Stan SX-3 large 3-finger has been great for me. Shot several others, but the Stan suited me best. Hook it to my D Loop in the stand and never had any problems with it coming off.


----------



## BDHUNTR (May 24, 2003)

Shaneo5404 said:


> Spott hogg Friday night delight. I dont think it can be beat at the price point, for a 3 finger anyway. Its comfortable for me and has adjustable trigger tension.

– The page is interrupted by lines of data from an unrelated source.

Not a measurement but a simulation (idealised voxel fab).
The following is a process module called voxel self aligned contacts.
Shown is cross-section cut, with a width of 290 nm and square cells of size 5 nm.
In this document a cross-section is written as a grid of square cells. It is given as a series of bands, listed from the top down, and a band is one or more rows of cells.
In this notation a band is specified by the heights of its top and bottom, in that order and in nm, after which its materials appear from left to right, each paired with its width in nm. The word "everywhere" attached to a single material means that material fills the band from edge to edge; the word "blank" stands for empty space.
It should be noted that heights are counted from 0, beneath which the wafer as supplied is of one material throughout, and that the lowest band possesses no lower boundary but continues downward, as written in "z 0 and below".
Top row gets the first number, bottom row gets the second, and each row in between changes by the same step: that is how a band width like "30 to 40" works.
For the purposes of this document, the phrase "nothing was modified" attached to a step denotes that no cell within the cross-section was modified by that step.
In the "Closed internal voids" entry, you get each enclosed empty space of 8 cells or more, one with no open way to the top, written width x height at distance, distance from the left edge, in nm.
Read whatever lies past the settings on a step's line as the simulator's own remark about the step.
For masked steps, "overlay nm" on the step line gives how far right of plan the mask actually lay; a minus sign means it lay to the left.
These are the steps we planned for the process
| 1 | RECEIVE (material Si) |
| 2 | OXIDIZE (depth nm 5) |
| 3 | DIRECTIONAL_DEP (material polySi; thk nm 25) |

I have been shooting a Spot-Hogg Saturday Night Special release for years. Works perfect, clips to the D-loop and got it for a great price.


----------



## wrobo61 (Dec 18, 2013)

Stan Shootoff 3, Nock2It


----------



## AAKEITH (Feb 12, 2016)

Stan SX 3


----------



## MNarrow (Nov 10, 2009)

Carter 1st Choice


----------



## 1canvas (Mar 29, 2009)

For hunting don't buy something you are not prepared to loose, for me that's in the hundred dollar area. I couldn't be taking a 200.00+ release into the woods for fear of loosing it and I also would want a back up release. If I was target shooting I could pay in the 200.00+ range. I tried a few a couple of years back, the TruBall Pro Max4, TruFire Edge 4, and the TruFire Hardcore Max, but went back to the wrist releases. The TruBall, was nice but a little small. It stayed on the string and made no click when fired. The Trufire Edge fit my hand better, stayed on the string but did make a click when shot. The best was the Truefire Hardcore Max. It stayed on the string, made a click when shot, but it was a very nice trigger.
If I was to try it again, which I probably will, I would buy three finger models. For fingers are something 
I would think about if you are pulling heavy poundage. I would have no issues with the quality of the three I used for a hunting release.


----------



## 1canvas (Mar 29, 2009)

Dickenscpa said:


> In your question your dislike for the TF Hardcore 4 Revo is that it is small for your hand. All of the above are good releases and good suggestions but don't address your problem. I have a Stan SX3 medium and large, JustX large (these run really small though) and a TF Hardcore 4 Revo and the TruFire is my choice because it is beefier than the previous.
> 
> So if the TruFire is too small for you and you settle on a Stan SX3, don't stop at large, you'll be $200 disappointed.


I had the TF Hardcore and that is a very large release, I couldn't imagine a larger one.


----------